The first selections were “very informal”

“It was three friends sharing their pleasure in poetry. What made the programme work was something we came up with by accident, that we should have at least two living poets. We did a lot of reading of books and newly published poems and put that with our own knowledge and love for the poetry of the past – that balance of old and new is what people like. Seeing something they recognise from school but in a different context, or something from contemporary life. It’s not intrusive, people can read it or not, it is the individual voice reaching the individual reader.”

Hampstead and Highgate poets featured on the hoardings have included Keats, Betjeman, Herbert and Adrian Mitchell whose widow Celia read a poem about her commenting that “When Judith started this she and her family were living in my house in South Hill Park that’s how she got to know (neighbour) Cicely and how it all got off the ground so I claim some responsibility!”

Celia, Celia:

When I am sad and weary

When I think all hope has gone

When I walk along High Holborn

I think of you with nothing on

She added: “It was written when I was a bit younger! It used to make him very happy to see people smiling on the tube when they read that.”

Raised in Golders Green, Benson died in 2014, but his widow Catherine read his poem Riddle which inspired many readers to try to work out the solution.

And reading one of her father’s poems, among the first selected, Seamus Heaney’s daughter Catherine commented that despite being known as a rural writer “he must be one of the only poets who named a volume after a tube line” (District and Circle)

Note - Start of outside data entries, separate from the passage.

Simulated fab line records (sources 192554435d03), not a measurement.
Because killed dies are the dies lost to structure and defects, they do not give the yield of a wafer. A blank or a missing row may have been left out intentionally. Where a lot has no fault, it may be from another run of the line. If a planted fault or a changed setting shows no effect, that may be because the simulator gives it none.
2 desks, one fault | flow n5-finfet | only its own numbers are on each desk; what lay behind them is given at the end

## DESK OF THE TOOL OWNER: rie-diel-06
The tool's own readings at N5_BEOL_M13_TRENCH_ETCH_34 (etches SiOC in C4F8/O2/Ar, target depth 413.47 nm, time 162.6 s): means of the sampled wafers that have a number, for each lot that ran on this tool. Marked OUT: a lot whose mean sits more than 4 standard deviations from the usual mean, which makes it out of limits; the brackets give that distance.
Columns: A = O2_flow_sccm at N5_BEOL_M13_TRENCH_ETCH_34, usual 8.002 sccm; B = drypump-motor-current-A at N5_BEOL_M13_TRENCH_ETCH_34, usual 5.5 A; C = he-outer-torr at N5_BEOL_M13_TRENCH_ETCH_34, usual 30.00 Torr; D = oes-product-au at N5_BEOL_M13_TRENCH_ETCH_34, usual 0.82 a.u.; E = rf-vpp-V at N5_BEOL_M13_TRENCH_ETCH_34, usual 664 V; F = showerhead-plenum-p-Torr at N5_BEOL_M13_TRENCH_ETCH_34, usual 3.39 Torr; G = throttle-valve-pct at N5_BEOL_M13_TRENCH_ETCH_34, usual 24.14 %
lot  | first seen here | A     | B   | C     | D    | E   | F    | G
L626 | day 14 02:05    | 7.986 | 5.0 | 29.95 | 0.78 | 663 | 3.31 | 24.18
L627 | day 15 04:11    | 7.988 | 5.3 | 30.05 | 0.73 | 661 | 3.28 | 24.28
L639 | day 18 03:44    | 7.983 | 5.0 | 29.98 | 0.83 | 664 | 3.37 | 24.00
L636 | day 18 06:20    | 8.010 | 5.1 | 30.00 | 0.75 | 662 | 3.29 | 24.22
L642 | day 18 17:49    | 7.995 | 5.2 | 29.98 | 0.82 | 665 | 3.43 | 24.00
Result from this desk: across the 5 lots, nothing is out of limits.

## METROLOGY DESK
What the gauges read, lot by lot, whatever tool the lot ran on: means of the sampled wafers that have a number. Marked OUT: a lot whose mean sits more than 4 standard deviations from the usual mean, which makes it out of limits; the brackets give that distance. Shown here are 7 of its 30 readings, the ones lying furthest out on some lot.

Herbert, who lives in Hampstead, said: “We would have discussions but when we selected poems they had to be short, 14 lines or less to fit the space. It’s made a big difference to what people feel about poetry. Children have always loved reading poems but in the past it’s been badly taught in schools and people became frightened of it. Projects like this and poets going into schools has brought poetry to the people.”

Chernaik added: “We are very pleased to have given pleasure to so many people over the years.”